Service: vfb-triplestore

  • Image: yyz1989/rdf4j:latest (dockerhub)
  • Git: We do not maintain this, see ticket
  • Summary: The triplestore is currently an unspectacular default implementation of rdf4j-server. We make use of a simple in-memory store that is configured here. The container is maintained elsewhere (see docker-hub pages of image for details).

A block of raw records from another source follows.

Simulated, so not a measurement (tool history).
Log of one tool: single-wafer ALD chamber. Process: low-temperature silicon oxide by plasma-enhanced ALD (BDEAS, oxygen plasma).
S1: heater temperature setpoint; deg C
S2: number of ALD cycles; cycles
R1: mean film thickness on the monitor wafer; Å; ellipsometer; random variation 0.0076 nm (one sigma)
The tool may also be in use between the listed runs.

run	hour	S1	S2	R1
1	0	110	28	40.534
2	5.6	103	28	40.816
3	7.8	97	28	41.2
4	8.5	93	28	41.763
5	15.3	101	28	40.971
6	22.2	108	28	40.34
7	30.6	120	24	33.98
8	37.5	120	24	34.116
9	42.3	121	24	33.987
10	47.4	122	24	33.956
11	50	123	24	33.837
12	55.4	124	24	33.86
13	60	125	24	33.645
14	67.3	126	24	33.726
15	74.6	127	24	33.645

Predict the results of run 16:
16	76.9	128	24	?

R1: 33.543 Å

Detailed notes on vfb-triplestore

  • Triplestore access:
  • We should probably migrate away from this particular image of rdf4j towards our own VFB one, because there is a danger that this container gets removed/updated causing problems for us (though not likely);

Data pipeline: vfb-collect-data

  • Image: virtualflybrain/vfb-pipeline-collectdata:latest (dockerhub)
  • Git: https://github.com/VirtualFlyBrain/vfb-pipeline-collectdata
  • Dockerfile
  • Summary: This container encapsulates a process that downloads a number of source ontologies, obtains the OWL version of the VFB KB, and applies a number of ROBOT-based pre-processing steps, in particular: extracting modules/slices of external ontologies, running consistency checks and serialising as ttl for quicker ingest into triplestore. It also contains the data embargo pipeline and has some provisions for shacl validation.

neo4j2owl:exportOWL()

  • Exporting the KB into OWL2 is managed through a custom procedure (exportOWL()) implemented in the neo4j2owl plugin.
  • The plugin is documented in detail in the repos readme

Detailed notes on vfb-collect-data

  • The process is encoded here. It performs the following steps:
    1. Exporting KB to OWL using the above neo4j2owl:exportOWL() procedure.
    2. Removing embargoed data. The technique applied here is based on using ROBOT query and encoding the embargo logic as SPARQL queries (combined with ROBOT remove).
    3. Downloading external ontologies.
    4. Ontologies in vfb_fullontologies.txt are imported in their entirety.
    5. Ontologies in vfb_slices.txt are sliced. The slice corresponds to a BOTTOM module that has the combined signature of all ontologies in the fullontologies section with the signature of the KB.
      • Note: there is an annoying hack in there that should be fixed, simply by removing the if/else in this code block. First though, we need to understand why this process is so slow (ROBOT memory?).
    6. All ontologies are converted to turtle.
    7. The KB is checked using a SHACL validation engine.
    8. All ontologies ready to be imported into the triplestore are gzipped.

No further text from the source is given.